Toward Understanding Privileged Features Distillation in Learning-to-Rank

Conference paper
Shuo Yang, Sujay Sanghavi, Holakou Rahmanian, Jan Bakus, S.V.N. Vishwanathan
36th Conference on Neural Information Processing Systems (NeurIPS 2022)
Publication year: 2022

In learning-to-rank problems, a \textit{privileged feature} is one that is available during model training, but not available at test time. Such features naturally arise in merchandised recommendation systems; for instance, “user clicked this item” as a feature is predictive of “user purchased this item” in the offline data, but is clearly not available during online serving. Another source of privileged features is those that are too expensive to compute online but feasible to be added offline. \textit{Privileged features distillation} (PFD) refers to a natural idea: train a “teacher” model using all features (including privileged ones) and then use it to train a “student” model that does not use the privileged features. In this paper, we first study PFD empirically on three public ranking datasets and an industrial-scale ranking problem derived from Amazon’s logs. We show that PFD outperforms several baselines (no-distillation, pretraining-finetuning, self-distillation, and generalized distillation) on all these datasets. Next, we analyze why and when PFD performs well via both empirical ablation studies and theoretical analysis for linear models. Both investigations uncover an interesting non-monotone behavior: as the predictive power of a privileged feature increases, the performance of the resulting student model initially increases but then decreases. We show the reason for the later decreasing performance is that a very predictive privileged teacher produces predictions with high variance, which lead to high variance student estimates and inferior testing performance.
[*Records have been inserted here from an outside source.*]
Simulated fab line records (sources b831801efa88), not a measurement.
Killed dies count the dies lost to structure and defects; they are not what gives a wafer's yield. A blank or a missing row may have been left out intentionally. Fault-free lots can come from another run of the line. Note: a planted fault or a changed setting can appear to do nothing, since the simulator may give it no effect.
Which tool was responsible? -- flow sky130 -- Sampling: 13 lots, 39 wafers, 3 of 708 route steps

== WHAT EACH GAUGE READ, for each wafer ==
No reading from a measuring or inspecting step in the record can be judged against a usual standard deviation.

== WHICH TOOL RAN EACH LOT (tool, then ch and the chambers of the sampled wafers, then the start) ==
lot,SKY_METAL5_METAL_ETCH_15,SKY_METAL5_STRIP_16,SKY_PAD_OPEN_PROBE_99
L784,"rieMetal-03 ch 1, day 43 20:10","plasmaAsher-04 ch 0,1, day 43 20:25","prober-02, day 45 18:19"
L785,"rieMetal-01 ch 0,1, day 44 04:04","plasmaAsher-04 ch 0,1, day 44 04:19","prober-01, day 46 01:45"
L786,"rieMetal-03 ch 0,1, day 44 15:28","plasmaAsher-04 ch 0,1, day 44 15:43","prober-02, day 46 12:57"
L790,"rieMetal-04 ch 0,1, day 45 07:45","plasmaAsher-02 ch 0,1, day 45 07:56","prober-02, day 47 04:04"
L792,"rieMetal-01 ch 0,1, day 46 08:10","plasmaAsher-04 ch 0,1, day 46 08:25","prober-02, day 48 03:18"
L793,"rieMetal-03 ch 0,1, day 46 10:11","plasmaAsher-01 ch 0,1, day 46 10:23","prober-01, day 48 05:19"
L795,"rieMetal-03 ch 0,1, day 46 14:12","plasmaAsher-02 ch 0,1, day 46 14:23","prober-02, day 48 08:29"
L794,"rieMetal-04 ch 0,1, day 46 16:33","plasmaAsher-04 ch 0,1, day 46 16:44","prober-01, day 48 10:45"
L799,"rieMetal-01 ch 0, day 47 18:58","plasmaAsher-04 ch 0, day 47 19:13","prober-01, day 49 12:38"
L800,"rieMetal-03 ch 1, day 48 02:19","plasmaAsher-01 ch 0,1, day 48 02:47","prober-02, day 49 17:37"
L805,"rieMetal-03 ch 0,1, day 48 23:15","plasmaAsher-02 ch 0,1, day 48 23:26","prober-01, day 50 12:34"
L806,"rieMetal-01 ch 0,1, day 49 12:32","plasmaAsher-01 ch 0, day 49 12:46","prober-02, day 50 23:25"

Online Non-Additive Path Learning under Full and Partial Information

Conference paper
Corinna Cortes, Vitaly Kuznetsov, Mehryar Mohri, Holakou Rahmanian, Manfred Warmuth
ALT '19, Proceedings of the 30th International Conference on Algorithmic Learning Theory, PMLR 98:274-299, 2019.
Publication year: 2019

Abstract. We study the problem of online path learning with non-additive gains, which is a central problem appearing in several applications, including ensemble structured prediction. We present new online algorithms for path learning with non-additive count-based gains for the three settings of full information, semi-bandit and full bandit with very favorable regret guarantees. A key component of our algorithms is the definition and computation of an intermediate context-dependent automaton that enables us to use existing algorithms designed for additive gains. We further apply our methods to the important application of ensemble structured prediction. Finally, beyond count-based gains, we give an efficient implementation of the EXP3 algorithm for the full bandit setting with an arbitrary (non-additive) gain.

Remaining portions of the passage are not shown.